Swaps leaders fear aggregated rule impact

4 min read

A deluge of regulatory changes aimed at reducing systemic risk and ending too-big-to-fail across financial markets has left buy and sell-side participants struggling to make business decisions as they digest the impact of the crippling capital regime and a slew of corporate governance and conduct changes.

Speaking on a panel at ISDA’s AGM in Montreal today, fixed income business heads called for greater clarity over new rules as they prepare for implementation of additional requirements that are set to take effect over the coming years.

“Although we’re coming towards the end of the rule enactment process, we’re only 50% through implementation and we won’t be through with the changes until 2020,” said Jonathan Hunter, global head of fixed income and currencies at RBC.

“We’re not actually seeing as much fragmentation as we might expect given the magnitude of the changes, but the fragmentation we have seen is about the cost piece and it’s making for tough decisions that might result in more fragmentation further down the road,” said Hunter

Increased capital requirements stemming from a range of regulatory initiatives including leverage ratio, Basel III, the Fundamental Review of the Trading Book and bank stress tests, combined with new governance and conduct changes under Dodd Frank, the European Markets Infrastructure Regulation and MiFID II have hit dealers at a time when the overall fixed income wallet is shrinking.

It is a situation that some believe contradicts the key regulatory aims of reducing systemic risk in the wake of the crisis.
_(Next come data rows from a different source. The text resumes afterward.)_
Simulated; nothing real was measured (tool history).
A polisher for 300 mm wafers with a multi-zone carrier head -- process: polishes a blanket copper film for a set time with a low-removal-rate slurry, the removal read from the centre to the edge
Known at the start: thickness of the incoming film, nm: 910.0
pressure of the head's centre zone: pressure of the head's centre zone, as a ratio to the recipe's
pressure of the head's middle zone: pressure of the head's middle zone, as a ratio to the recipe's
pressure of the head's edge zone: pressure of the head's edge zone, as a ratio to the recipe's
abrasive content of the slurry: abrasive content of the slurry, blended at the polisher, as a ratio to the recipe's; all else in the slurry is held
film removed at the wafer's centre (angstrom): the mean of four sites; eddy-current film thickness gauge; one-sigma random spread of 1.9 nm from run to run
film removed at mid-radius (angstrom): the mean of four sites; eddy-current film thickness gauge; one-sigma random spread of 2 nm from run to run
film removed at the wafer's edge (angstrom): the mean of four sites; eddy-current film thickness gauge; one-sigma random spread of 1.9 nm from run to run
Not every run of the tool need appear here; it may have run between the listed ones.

“Although the capital rules make things safer on an individual entity basis, when taken together in aggregate it makes the market less safe,” said Jonathan Hall, advisory director at Goldman Sachs.

“Costs are going up and that will either force bid/offers to widen, or people will fully or partially exit some businesses. At the moment, we’re seeing mainly the latter as bid/offer spreads have remained pretty tight in liquid businesses,”

Structured solutions businesses and single name credit default swaps have been among the first to witness dealer exits, but while some larger markets have seen little bid/offer impact, the depth of liquidity is an ongoing cause for concern as dealers are forced to slash inventory amid rising capital charges against gross notional exposures.

“It feels like there has been a big increase in pro-cyclicality with the lack of liquidity. We’ve had days when the Treasury market and Treasury repo has suddenly vanished,” said RBC’s Hunter.

“Things might have felt really bad in 2008 and 2009, but the shock absorber was there. We’re very concerned about the unintended consequences of the new capital regime as that shock absorber won’t be there next time.”

For buyside participants, the uncertainty is creating a headache as they struggle to gain clarity over which products will prove to be unprofitable in the new regime.

“It’s becoming much harder to define what those additional costs are and for the business to figure out the drivers of those costs,” said Charlie Mulhern, director of fixed income operational risk at Wellington Management Company.

“It’s hard for us at the buyside to get transparency on those costs and make good business decisions.”

Dealers also raised concerns that the new regime is piling additional risk onto buyside firms.

“Banks are reducing risks but that risk doesn’t disappear, so end users end up taking more risk,” said Elie El Hayek, global head of rates credit and emerging markets at HSBC.

“When it comes to derivatives banks are taking less basis risk but that is simply moving to end users. We see lots of corporates no longer hedging cross currency risk.”

However, the panellists noted some bright spots in the new regime, in particular on transparency, standardization and harmonization.

“The industry has come a long way on transparency and there is much more dialogue than there was in 2008,” said Rich Herman, head of global fixed income and currencies at Deutsche Bank Securities.

“Standardisation is critical to deal with basis risk and deal with the cost of trading different instruments and the market has come together to compress swaps exposures in a way that didn’t happen before.”